There are a couple of expansions I think could help, as well as some strategery. First, expansions:
The River II tends to at least break the board up into 2 or 3
big farms, if not lots of smaller ones.
Abbey & Mayor adds a Barn piece that can really change the way
fields are played.
I think the dragon from The Princess & the Dragon might play in
here as well, but I haven't ever actually played that expansion, and
it doesn't appeal to me generally.
Inns & Cathedrals can really beef up city and road scoring,
rendering farms less important.
Other expansions could also help simply by adding tiles. Since more players means fewer tiles per player, adding more tiles can hold off the farm rush a bit. Adding other scoring mechanisms also helps de-emphasize farms.
Now for strategy:
Push for big cities. In general, my friends and I tend to fight over big cities, with some scoring over 30 points. Cities score more points this way than as field consumers, so if you exclusively focused on this while your friends exclusively focused on fields, you'd win every time. In reality, putting meeples on fields too early in the game tends to cripple players from playing on cities and cloisters, so take advantage and "share" their cities once they are out of meeples to fight back.

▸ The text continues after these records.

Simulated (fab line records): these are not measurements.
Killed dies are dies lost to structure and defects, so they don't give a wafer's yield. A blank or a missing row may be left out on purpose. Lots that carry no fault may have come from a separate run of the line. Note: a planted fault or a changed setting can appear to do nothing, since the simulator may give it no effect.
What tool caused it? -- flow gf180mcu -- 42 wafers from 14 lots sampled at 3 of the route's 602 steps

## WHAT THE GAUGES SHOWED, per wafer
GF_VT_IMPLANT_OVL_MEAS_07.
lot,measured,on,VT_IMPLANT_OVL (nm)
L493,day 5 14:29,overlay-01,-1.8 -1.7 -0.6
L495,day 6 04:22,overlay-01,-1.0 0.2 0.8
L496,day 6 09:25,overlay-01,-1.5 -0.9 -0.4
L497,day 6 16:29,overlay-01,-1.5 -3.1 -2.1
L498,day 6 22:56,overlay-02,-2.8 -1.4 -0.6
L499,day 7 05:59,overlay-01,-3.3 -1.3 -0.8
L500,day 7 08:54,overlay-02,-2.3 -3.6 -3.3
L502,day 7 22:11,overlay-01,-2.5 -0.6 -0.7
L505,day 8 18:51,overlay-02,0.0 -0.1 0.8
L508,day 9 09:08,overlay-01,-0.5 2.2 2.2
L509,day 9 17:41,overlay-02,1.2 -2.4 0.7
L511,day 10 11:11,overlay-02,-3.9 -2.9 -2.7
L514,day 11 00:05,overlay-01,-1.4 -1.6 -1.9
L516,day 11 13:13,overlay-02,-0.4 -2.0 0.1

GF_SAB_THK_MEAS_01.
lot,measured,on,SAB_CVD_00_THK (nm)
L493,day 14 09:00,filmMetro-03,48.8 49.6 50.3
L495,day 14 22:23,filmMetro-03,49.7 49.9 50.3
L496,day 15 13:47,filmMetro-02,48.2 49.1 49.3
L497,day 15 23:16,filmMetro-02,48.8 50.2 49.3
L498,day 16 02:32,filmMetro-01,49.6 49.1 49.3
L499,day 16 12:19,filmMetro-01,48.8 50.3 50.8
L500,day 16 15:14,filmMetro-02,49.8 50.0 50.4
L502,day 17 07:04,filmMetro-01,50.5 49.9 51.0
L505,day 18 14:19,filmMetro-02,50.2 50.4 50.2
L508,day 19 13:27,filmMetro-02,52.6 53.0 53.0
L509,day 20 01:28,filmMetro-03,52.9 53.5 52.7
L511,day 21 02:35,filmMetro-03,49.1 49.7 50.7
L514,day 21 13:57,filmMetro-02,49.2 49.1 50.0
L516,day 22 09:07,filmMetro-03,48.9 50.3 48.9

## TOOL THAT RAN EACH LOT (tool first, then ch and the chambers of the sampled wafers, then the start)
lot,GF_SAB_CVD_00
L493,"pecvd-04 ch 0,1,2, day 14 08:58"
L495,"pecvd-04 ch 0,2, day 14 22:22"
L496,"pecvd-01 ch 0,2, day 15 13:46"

Make little fields pockets. If you spot an area where there are going to be three or four cities, try to isolate it and own it with just one farmer. This happens all the time in games I play, and is really annoying to be left out of.
Toward the end of the game, it's natural for everybody to start going for the big fields, but picking the right moment to really start pushing for this is part of strategy, so just enjoy it. If you are playing with 4 or 5 players, you have many fewer tiles per player than with 2 or 3, so farm rushing happens earlier. One possible way to take advantage is to just try to share in lots of features, rather than winning all of them. If you share every other players big cities or farms, you will do better than if you try to hoard the features to yourself. Obviously this is not true in a 2-player game, and not as true in a 3-player game.